I for one am more confused after reading the table than before reading it. I used to think I had at least a vague idea of how it worked, but I'm back to square zero now. If things could be rephrased it might be easier to understand. -- magetoo 19:40, 21 May 2006 (UTC)

I replaced the z's in the first three rows of the table with x's, since the "z>0000" note was redundant with the hexadecimal ranges column. I couldn't decipher the fourth row of the table, so I left it alone. IMHO the table would make a lot more sense if the UTF-16 column was removed. -- surturz 06:15, 14 June 2006 (UTC)

I've removed the UTF-16 column and y's and z's. It now uses only x (and 0) for a bit marker. I think it is much clearer now, I hope everyone agrees. Surturz 06:43, 14 June 2006 (UTC)

Someone has put x's y's and z's back in the table, but in a much better manner. It looks good now. --Surturz 21:35, 7 October 2006 (UTC)

[edit] "This is an example of the NFD variant of text normalization"

did you actually compare the tables to check this was the case before adding the comment? —Preceding unsigned comment added by Plugwash (talk • contribs)

no - the week before, I talked to the president of the Unicode Consortium, Mark Davis, and asked him whether there were any products that used NFD in practice. He said that MacOS X was the chief example of use of NFD in real products. --Alvestrand 21:08, 19 April 2006 (UTC)

[edit] Ideograms vs. logograms

I replaced the three occurences of 'ideogram' to their correct name, 'logogram', since clearly (and in one case definitely) CJK characters were ment, which are logographic, not ideographic. JAL - 13:48, 2006-06-06 (CET)

[edit] External links

The second UTF-8 test page is more comprehensive than the first, which is now unmaintained. Should we just remove the first?

[edit] conversion

is there any conversion tool from and to UTF-8 (e.g. U+91D1 <-> UTF-8 E98791)? Doing the binary acrobatics in my head takes too long. dab (ᛏ) 12:36, 24 July 2006 (UTC)

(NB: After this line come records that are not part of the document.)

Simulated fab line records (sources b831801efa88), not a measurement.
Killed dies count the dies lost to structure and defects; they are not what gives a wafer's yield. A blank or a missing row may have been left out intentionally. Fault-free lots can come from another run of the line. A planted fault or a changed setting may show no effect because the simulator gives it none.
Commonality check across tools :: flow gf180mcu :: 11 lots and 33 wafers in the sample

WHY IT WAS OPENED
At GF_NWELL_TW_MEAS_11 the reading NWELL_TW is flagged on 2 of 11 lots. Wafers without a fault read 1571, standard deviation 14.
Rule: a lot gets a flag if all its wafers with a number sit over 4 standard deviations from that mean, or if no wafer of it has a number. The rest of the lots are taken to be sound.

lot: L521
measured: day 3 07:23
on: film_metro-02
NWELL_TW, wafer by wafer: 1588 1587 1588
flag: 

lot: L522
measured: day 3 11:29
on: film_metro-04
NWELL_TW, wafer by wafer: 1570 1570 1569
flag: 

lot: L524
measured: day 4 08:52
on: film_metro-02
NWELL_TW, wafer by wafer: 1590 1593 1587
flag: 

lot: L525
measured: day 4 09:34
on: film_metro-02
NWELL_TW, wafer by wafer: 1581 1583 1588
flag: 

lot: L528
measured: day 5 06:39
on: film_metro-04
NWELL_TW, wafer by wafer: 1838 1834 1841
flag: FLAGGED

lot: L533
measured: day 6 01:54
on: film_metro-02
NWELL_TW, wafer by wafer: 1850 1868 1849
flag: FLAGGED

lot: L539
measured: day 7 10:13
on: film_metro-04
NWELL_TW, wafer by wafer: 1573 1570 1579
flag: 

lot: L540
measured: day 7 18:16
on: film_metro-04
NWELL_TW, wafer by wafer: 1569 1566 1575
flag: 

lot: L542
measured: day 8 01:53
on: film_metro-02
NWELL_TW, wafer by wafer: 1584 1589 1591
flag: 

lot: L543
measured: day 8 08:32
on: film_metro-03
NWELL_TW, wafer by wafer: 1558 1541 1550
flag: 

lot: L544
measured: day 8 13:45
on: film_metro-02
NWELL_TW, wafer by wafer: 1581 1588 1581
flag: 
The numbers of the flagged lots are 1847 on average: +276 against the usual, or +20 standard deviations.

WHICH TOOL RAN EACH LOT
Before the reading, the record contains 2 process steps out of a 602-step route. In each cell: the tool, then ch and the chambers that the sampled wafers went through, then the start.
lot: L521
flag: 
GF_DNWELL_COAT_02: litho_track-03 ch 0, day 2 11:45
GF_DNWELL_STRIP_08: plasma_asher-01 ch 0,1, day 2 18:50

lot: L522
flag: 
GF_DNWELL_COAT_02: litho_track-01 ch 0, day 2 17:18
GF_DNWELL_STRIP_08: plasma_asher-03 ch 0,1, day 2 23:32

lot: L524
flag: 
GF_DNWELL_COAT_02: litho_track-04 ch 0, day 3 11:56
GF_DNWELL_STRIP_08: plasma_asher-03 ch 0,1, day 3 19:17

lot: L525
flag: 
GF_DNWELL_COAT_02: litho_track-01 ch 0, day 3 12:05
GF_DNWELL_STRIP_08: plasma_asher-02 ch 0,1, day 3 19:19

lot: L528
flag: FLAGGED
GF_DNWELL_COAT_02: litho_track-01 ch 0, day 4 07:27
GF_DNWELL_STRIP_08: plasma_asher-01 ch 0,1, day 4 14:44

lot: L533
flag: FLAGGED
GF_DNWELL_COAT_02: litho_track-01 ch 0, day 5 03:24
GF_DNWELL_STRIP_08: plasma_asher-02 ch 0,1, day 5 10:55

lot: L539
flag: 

i find the bin to hex and hex to bin much easier, but that might be because i worked with chips. matter of practice. may be a small paper showing at least first 16 hex and their bin equiv, or, a txt file with link in desktop or quicklink, is another alternative. but a tool for that should perform better. ~Tarikash 05:41, 25 July 2006 (UTC).

um, I am familiar with hex<->bin, but honestly, how long does it take you to figure out 91D1->E98791? I suppose with some practice, it can be done in 20 seconds? 10 seconds if you're good? Now imagine you need to do dozens of these conversions? Will you do them all in your head, with a multiple-GHz machine sitting right in front of you? I'm all for mental agility, but that sounds silly. dab (ᛏ) 18:09, 29 July 2006 (UTC)

considering that utf-8 was designed to be trivial for computers to encode and decode it really shouldn't take any programmer that understands bit-ops more than a few minuites to code something like this from scratch. Even less to code it around an existing conversion library they were familiar with.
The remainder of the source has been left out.